The Malaysian Government has posted an aggressive response to the EU’s revised Renewable Energy Directive (RED) at the World Trade Organization.
Malaysia’s representatives circulated their response to all WTO members in December following the Technical Barriers to Trade (TBT) Committee meeting in November.
The response highlighted a number of points in particularly strong language, and made clear that the government of Prime Minister Dr Mahathir Mohamad now intends to take a more aggressive approach in response to EU attacks against Palm Oil exports.
First up was indirect land-use change (ILUC).
“… the indirect land use change methodology is a debatable pseudoscience modelling approach, and it is not a recognised international standard. Indirect land use change cannot be measured but is based on many assumptions which resulted in uncertainties and controversial outcomes. For that reason, Malaysia seeks clarification from the European Union on the adoption of such questionable methodology as part of the RED II for implementation post 2020.”
The Government’s points follow long-standing criticisms of ILUC as a methodology. These criticisms have at times come from the EU’s own commissioned studies on ILUC.
Second is the way in which the EU has handled its approach to informing fellow WTO members about the forthcoming regulations, and the fact that the WTO’s TBT agreement requires members to inform other members of any measure that might impact trade that isn’t based on an international standard.

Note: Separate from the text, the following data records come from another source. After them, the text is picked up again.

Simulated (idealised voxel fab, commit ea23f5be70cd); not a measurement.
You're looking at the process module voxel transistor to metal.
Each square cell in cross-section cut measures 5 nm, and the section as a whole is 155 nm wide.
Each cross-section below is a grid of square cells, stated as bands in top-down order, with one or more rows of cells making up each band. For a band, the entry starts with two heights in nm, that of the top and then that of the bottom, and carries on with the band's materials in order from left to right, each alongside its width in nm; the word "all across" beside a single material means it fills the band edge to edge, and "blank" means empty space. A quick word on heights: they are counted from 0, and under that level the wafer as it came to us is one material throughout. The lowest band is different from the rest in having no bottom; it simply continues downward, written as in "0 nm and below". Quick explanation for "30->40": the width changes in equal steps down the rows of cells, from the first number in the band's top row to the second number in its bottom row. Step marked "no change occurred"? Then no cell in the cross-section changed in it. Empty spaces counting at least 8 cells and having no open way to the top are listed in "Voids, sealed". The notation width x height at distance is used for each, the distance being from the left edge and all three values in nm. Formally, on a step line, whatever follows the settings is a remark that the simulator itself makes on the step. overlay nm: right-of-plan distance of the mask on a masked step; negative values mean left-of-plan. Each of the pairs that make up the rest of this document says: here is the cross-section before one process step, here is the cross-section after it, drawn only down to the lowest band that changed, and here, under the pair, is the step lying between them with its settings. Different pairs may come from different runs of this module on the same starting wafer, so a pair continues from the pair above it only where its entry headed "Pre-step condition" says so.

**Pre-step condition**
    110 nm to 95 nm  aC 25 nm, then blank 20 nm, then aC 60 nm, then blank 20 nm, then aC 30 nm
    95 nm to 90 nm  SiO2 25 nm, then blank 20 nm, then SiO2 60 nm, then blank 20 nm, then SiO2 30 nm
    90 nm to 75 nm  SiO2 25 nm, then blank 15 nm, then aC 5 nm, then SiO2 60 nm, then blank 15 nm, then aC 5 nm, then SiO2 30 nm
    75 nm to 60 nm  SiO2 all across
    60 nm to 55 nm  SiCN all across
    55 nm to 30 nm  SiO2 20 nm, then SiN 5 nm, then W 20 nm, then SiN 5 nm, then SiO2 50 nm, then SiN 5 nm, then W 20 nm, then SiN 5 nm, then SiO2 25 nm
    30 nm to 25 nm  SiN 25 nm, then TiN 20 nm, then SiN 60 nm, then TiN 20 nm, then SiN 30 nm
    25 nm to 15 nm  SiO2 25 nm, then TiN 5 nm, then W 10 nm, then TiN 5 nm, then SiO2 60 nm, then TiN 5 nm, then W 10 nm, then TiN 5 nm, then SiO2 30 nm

The EU hasn’t been particularly forthcoming about how it will approach ILUC. We suspect that this is in part due to the revised RED itself. What a regulation based on ILUC will look like is uncertain, although we do know that it will be contained within a Delegated Act drafted by the EU Commission. Separating ‘high risk’ and ‘low risk’ ILUC commodities – which is the stated aim of DG Energy in preparing the Delegated Act – is something that has never been attempted before.
Third, Malaysia points out that the ILUC methodology is likely to be ‘more trade restrictive than necessary’. This is a crucial point when it comes to technical regulations – and other measures – in the WTO. Governments are permitted to introduce measures that seek to introduce technical benchmarks, protect the environment or human health, but these measures need to actually solve the problem and not simply be used as a tool to restrict trade.
Fourth, Malaysia points out the critical relationship that Palm Oil plays in poverty alleviation and livelihoods in Malaysia, with around 40 per cent of cultivated area being held by small farmers.
This leads into Malaysia’s broader commitments to sustainable development under the Sustainable Development Goals under the UN, as well as the country’s domestic goals. This includes, among other things, supporting more than 650,000 smallholders, maintaining 50 per cent forest cover throughout the country, and commitments under the United Nations Framework Convention on Climate Change (UNFCCC).
The significance of the Malaysian communication is twofold.
First, not just that it was raised at the TBT meeting, but also that Malaysia is being unrelenting in maintaining pressure on the EU.
This is the third time that Malaysia has raised this point within the TBT since the revised RED was passed by the European Parliament, and it is also the third occasion on which the EU has not been forthcoming with details on RED implementation.
In continually raising the problem, Malaysia is also ensuring and galvanising opposition from other Palm Oil producing countries, including Indonesia, Thailand, Colombia, Papua New Guinea and African nations. In addition, raising the issue will also ensure the support of countries that produce soy-based biodiesel such as Argentina, which has also found itself at the wrong end of EU biofuels policy.
For all of these countries, it is readily apparent that the ‘deforestation criteria’ being proposed by the EU are arbitrary and political. Singling out an entire crop such as oil palm under these criteria regardless of its environmental, legal or social context indicates how political the process is. Put another way: why should palm plantations that were established 30 years ago be considered as ‘high risk’ under the criteria? For Malaysia, and all palm exporting countries, ‘high risk until proven otherwise’ is unacceptable.
Second, the communications call into question the consultation processes undertaken by the EU to engage with the governments of Malaysia and Indonesia to date.
Malaysian officials have met with EU officials in Geneva, Brussels and KL in order to ensure that the EU has the absolute clearest picture on Malaysian Palm Oil. This includes ensuring that European officials understand clearly that Malaysian Palm Oil shouldn’t be considered ‘high risk’ under the RED’s Delegated Act, particularly given the mandatory nature of MSPO.
Malaysia is now keenly aware that the EU is in the process of certifying US soybean exports as ‘low risk’ for the RED. This is taking place under the auspices of the US Soybean Sustainability Assurance scheme. The optics here are simple: the EU is giving US soybean a free pass while regulating Palm Oil out of the market.
The ongoing silence of the EU in the WTO calls the EU’s consultations with Malaysia into question. Were these good faith negotiations or was the EU simply going through the motions?
The next TBT meeting is in March, and Malaysia will have even more to object to then, including France’s new finance bill, which openly discriminates against Palm Oil. As trade officials say, “We look forward to the response of the EU.”